It looks good to me.

I did some quick and dirty performance check and I see a performance improvement. On the mozilla-central repository, without this change, I get these results:

$ python -m perf command /home/lothiraldan/project/mercurial/mercurial/hg id -r .
.....................
command: Mean +- std dev: 154 ms +- 2 ms
$ python -m perf command /home/lothiraldan/project/mercurial/mercurial/hg id -r .
.....................
command: Mean +- std dev: 154 ms +- 2 ms
$ python -m perf command /home/lothiraldan/project/mercurial/mercurial/hg id -r .
.....................
command: Mean +- std dev: 156 ms +- 3 ms

And with this changeset I get better results:

$ python -m perf command /home/lothiraldan/project/mercurial/mercurial/hg id -r .
.....................
command: Mean +- std dev: 119 ms +- 3 ms
$ python -m perf command /home/lothiraldan/project/mercurial/mercurial/hg id -r .
.....................
command: Mean +- std dev: 120 ms +- 3 ms
$ python -m perf command /home/lothiraldan/project/mercurial/mercurial/hg id -r .
.....................
command: Mean +- std dev: 123 ms +- 7 ms

Where perf is https://perf.readthedocs.io/en/latest/

yuja added a subscriber: yuja.Oct 27 2017, 11:17 AM

(I don't read the patch content yet.)

I just made static-http repo not see dirstate because of the issue5717.
I don't know the issue5713, but a fewer loading over HTTP should be generally better.

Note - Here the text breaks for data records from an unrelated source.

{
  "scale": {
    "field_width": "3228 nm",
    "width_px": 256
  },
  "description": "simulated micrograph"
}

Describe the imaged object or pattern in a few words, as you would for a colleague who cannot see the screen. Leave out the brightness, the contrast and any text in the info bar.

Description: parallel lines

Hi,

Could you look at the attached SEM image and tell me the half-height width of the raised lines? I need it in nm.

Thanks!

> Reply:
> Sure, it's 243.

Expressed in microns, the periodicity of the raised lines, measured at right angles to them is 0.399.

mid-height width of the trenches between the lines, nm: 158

Here are some measures 0865d25e8a8a:

$ python -m perf command /home/lothiraldan/project/mercurial/mercurial/hg id -r .
.....................
command: Mean +- std dev: 109 ms +- 3 ms
$ python -m perf command /home/lothiraldan/project/mercurial/mercurial/hg id -r .
.....................
command: Mean +- std dev: 110 ms +- 2 ms
$ python -m perf command /home/lothiraldan/project/mercurial/mercurial/hg id -r .
.....................
command: Mean +- std dev: 111 ms +- 3 ms

And here are the mesaures on c36c3fa7d35b:

$ python -m perf command /home/lothiraldan/project/mercurial/mercurial/hg id -r .
.....................
command: Mean +- std dev: 166 ms +- 5 ms
$ python -m perf command /home/lothiraldan/project/mercurial/mercurial/hg id -r .
.....................
command: Mean +- std dev: 165 ms +- 3 ms
$ python -m perf command /home/lothiraldan/project/mercurial/mercurial/hg id -r .
.....................
command: Mean +- std dev: 166 ms +- 5 ms

So it's seems that this patch solves most of the performance regression, but with so many changesets since c36c3fa7d35b I'm not sure we can do better.

@mharbison72 your test output looks like the sort order changed? Does it consistently repro before and after this patch? The sort order is from the sort -u in the test, so I can't imagine this affecting it.

yuja accepted this revision.Oct 28 2017, 3:46 AM
This revision is now accepted and ready to land.Oct 28 2017, 3:46 AM
yuja added a comment.Oct 28 2017, 3:54 AM

Queued up to this patch, thanks.

mercurial/dirstate.py
132

Perhaps this can be moved to init() since calling dirstatemap()
doesn't do any IO now.

1209

Nit: dirstatemap.read() could be a private function.

This revision was automatically updated to reflect the committed changes.

After rereading the numbers, I realize that with this patch we are still 10ms (around 10%) slower than before. The numbers before 0865d25e8a8a were [109, 110, 111]ms and with this patch we are at [119, 120, 123]ms.

We should take a look at it.

@durham It did turn out to be a sort issue: some paths had '\' and were (partially?) converted to '/' by the test runner _after_ the sort. Piping through sed to fix the paths beforehand reduces it to this:

--- c:/Users/Matt/projects/hg/tests/test-static-http.t
+++ c:/Users/Matt/projects/hg/tests/test-static-http.t.err
@@ -232,8 +232,11 @@
   /notarepo/.hg/requires
   /remote-with-names/.hg/bookmarks
   /remote-with-names/.hg/bookmarks.current
+  /remote-with-names/.hg/cache/branch2-base
+  /remote-with-names/.hg/cache/branch2-immutable
   /remote-with-names/.hg/cache/branch2-served
   /remote-with-names/.hg/cache/hgtagsfnodes1
+  /remote-with-names/.hg/cache/rbc-names-v1
   /remote-with-names/.hg/cache/tags2-served
   /remote-with-names/.hg/localtags
   /remote-with-names/.hg/requires

Not sure why yet, but this patch isn't the problem.